2-4-0s, and the Armstrong era in particular
When I wrote the first book I was rather guilty of somewhat glossing over the 2-4-0s in the Armstrong and Dean eras. There were so many of them, they were rebuilt so much and I just found them confusing and, dare I say it, not that interesting. I'm paying for it now! Working up my experimental chronologically based GWR locomotive history I'm in into the late 1860s, early 1870s, and they are becoming impossible to avoid! I have to wonder, incidentally, why, with standard goods engines and standard tank engines in numbers there were so many different ones.
The old Gooch era 149s built by Englands and the Joseph Armstrong's 111 class from Wolverhampton were adequately documented, but then...
Next was the 439 class. Intriguing beats, because they were an early Joseph Armstrong product at Swindon, and looked almost exactly like broad gauge engines. When they were rebuilt/renewed later just about everything was changed, so there are no clues there. So what do we have? Russell has nothing. No drawings at GWS or NRM. Ahrons in British steam has nothing I can see. RCTS has one rather unclear photograph and a bare minimum of dimensions. There was a thread here some years ago, but even @MikeOxon doesn't seem to have found much other than a slightly better version of the same photograph. So I wondered about Ahrons original article in "The Locomotive". You may be aware that Ahrons wrote a whole series of articles on early GWR locomotives for the Locomotive, typically illustrated with his simple line drawings, which have been widely reproduced, notably in Holcroft's books and his own "British Steam Locomotive", and which I have made wide use of for my drawings. I discovered, to my surprise and delight, that the RCTS archives are at Leatherhead station, just a few miles from where I live, and they have a complete run of"The Locomotive". So I joined up and yesterday spent a useful but very chilly couple of hours perusing the bound issues. And yes, Ahrons does cover the 439s in the magazine issue. But the article was written a few years after the previous one, and he is eschewing his line drawings for photographs, which for the 1870s are presumably increasingly available. And I turned to it and:
Yes, its the same photograph, although the reproduction is better so it's a lot clearer. It's a nice profile at least, I could do a hell of a lot worse.

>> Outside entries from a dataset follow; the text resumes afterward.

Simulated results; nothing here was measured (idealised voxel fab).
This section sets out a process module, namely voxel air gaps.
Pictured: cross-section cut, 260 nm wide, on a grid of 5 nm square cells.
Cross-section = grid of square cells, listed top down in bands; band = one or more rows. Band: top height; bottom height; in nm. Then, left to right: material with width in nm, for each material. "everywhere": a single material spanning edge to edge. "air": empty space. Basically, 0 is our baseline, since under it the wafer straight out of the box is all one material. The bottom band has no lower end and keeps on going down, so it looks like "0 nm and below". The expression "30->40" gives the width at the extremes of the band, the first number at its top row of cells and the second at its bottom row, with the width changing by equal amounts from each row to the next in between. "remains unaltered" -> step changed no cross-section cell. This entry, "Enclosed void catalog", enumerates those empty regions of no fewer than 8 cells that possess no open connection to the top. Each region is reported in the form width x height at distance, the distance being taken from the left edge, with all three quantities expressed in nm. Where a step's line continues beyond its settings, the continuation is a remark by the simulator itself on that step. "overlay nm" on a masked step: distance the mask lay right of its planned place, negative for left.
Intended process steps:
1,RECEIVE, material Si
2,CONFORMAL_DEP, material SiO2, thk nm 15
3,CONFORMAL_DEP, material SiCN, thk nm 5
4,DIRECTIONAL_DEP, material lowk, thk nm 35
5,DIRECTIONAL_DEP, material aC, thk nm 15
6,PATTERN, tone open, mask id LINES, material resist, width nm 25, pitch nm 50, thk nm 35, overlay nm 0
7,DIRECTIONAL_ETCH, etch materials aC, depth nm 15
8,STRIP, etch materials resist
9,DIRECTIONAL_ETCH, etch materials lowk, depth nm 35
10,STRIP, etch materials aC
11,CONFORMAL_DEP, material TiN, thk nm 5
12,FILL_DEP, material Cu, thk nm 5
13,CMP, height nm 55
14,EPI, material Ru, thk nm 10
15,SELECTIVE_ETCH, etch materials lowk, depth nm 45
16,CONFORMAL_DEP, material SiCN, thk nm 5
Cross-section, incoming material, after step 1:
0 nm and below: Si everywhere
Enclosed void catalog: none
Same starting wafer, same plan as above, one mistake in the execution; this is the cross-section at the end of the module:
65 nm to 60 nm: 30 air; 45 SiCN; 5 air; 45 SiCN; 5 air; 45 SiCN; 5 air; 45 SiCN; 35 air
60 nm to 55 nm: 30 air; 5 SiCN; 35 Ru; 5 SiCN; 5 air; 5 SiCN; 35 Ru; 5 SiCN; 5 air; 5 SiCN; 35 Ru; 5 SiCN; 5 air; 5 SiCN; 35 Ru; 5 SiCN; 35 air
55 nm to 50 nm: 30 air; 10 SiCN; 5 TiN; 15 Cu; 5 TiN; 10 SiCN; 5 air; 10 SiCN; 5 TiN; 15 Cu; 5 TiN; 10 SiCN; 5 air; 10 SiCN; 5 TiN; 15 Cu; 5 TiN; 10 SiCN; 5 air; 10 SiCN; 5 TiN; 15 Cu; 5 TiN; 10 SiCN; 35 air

Now this morning I've come to the 481s, which were the next batch at Swindon. Very much the same dimensions, but visually quite unlike. And another I happily glossed over in the book. And what do I find in RCTS? A similarly tiny profile photo. In Russell - only the renewals, again rather different, and in Holcroft little enough too. So, slightly discouraged, I'm writing this blog post to let off steam! Really I don't think there's much of a way round it, I need to produce something. Perhaps I should make them plain line outlines and much more diagramattic than my usual ones to make it plain they are, well, rather sketchy sketches!